Judicial Pension Scheme 2004 Overview
This page gives you a brief overview of the key provisions of the Judicial Scheme. More information can be found in the Judicial Pension Scheme 2004 Guide. If you can't find the information you are looking for please contact us.
What is the Judicial Scheme?
The Judicial Scheme is a defined benefit pension scheme. Both you and the Isle of Man Government contribute money towards the retirement benefits you receive. When you retire you will receive a pension and a cash lump sum. There are also other benefits like ill health retirement and the option to take benefits early or increase your pension benefits by purchasing extra benefits.
Your retirement benefits
When you retire you will receive a pension (e.g. a regular retirement income) and lump sum. Unlike a bank account, your total savings aren't calculated based on how much money you contribute. Provided you retire having completed at least 5 years' service and are aged 65 a pension is immediately payable. The pension is payable at the following rates:
- If the period of your pensionable service, in the aggregate, amounts to 20 years or more, one half of pensionable pay
- If the period of service, in the aggregate, amounts to less than 20 years, 1/40th of pensionable pay multiplied by the aggregate length of service.
In addition to the pension you will also be entitled to:
- a lump sum of 2.25 x pension; and
- upon your death pension equal to ½ of your pension will be paid to your surviving adult dependent
How much will it cost me?
The Judicial Scheme has a contribution rate of 3% of pensionable pay. From the 1 April 2020, this rate will increase to 11%. Contributions will rise every 12 months until the upper limit of 11% is reached:
- from 1 April 2020, a 1.6% increase to 4.6%
- from 1 April 2021, a further 1.6% increase to 6.2%
- from 1 April 2022, a further 1.6% increase to 7.8%
- from 1 April 2023, a further 1.6% increase to 9.4%
- from 1 April 2024, a further 1.6% increase to 11%.
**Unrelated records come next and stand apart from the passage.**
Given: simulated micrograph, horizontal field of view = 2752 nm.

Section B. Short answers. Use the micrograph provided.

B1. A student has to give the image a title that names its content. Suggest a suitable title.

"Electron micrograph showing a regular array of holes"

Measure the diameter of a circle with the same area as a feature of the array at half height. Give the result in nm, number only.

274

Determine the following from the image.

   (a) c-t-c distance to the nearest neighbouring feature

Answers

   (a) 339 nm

Top up your pension savings
If you think you might need a bigger pension, you can top up your retirement savings with additional voluntary contributions either via the Judicial Pension Scheme 2004 or by using the Group Personal Pension Scheme from Aviva.
To find out more about purchasing additional benefits in the Judicial Scheme, please contact the PSPA for more information and to find out about the Aviva Scheme please refer to the Group Personal Pension Scheme announcement.
Protection for your family
The Judicial Scheme will provide you and your family with valuable protection, through:
- Ill health retirement - If you are too ill to work, you may be able to retire early and take your pension benefits.
- Death in service benefits - If you die in service before you retire, the Judicial Scheme will pay a cash lump sum to your beneficiary of two times your Pensionable Pay. You can make a nomination for your beneficiary by completing the Lump Sum Nomination Form.
- Survivor pensions - The Judicial Scheme will also pay a pension for your partner (spouse, civil or nominated) and dependant children on your death.
- Death after retirement - A lump sum will be payable on death after retirement within the first five years of retirement.